The Wildcatter: It all comes down to this
This year's election was always going to be Wyoming wild — it's been wilder
Happy Monday! Or, as the state’s chattering political class knows it, Happy Day-Before-We-Find-Out-Just-How-Weird-This-Year-Will-Be. It’s times like these that I’m sad to be out of the daily newspaper reporting game in Wyoming. There’s so much going on! Thankfully Nick got in at the Star-Tribune at least a couple weeks ahead of the main event and word is that the Wyoming Tribune Eagle has hired Ramsey Scott of The Sentinel in Aurora, Colorado to become its state politics reporter. Too late to cover the primary, but at least the state’s small political press corp is returning to full size.

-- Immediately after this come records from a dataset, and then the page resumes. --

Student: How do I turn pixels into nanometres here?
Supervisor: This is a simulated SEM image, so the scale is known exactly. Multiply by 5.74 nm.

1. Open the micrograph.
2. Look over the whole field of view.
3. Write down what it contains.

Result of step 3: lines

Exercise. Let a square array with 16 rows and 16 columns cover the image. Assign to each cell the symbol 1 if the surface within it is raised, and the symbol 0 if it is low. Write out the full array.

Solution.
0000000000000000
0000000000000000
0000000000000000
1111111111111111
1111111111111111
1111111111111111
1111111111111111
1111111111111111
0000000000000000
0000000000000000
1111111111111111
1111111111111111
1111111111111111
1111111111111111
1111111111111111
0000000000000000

Get up to speed on the election with these articles from last week:
“The haves and have nots: Gov’s race finance reports explained,” WyoFile
“Secret backers and no oversight: Campaign mailers have secret origins,” Casper Star-Tribune
“Pre-election returns show some Wyoming GOP governor candidates spending big on themselves,” Casper Star-Tribune
On Wednesday morning we’ll all have a lot to unpack. There are interesting races across the state, including the contest to replace retiring Sen. Bruce Burns in Sheridan, a competitive Democratic primary in a Cheyenne House seat between rising star Sara Burlingame and former state senator Floyd Esquibel and occasionally nasty GOP infighting in the races for state auditor and treasurer. Oh, and then there’s the question of how many votes Republican insurgent Rod Miller can pull away from Liz Cheney in the House primary. And also which Democratic will earn a spot on the November ballot to face Cheney (nobody with a chance of beating her is running, but still). But the governor’s race is the big one — and that’s what I’ll be digging into this morning, with a look at John Barrasso’s very brief campaign as well.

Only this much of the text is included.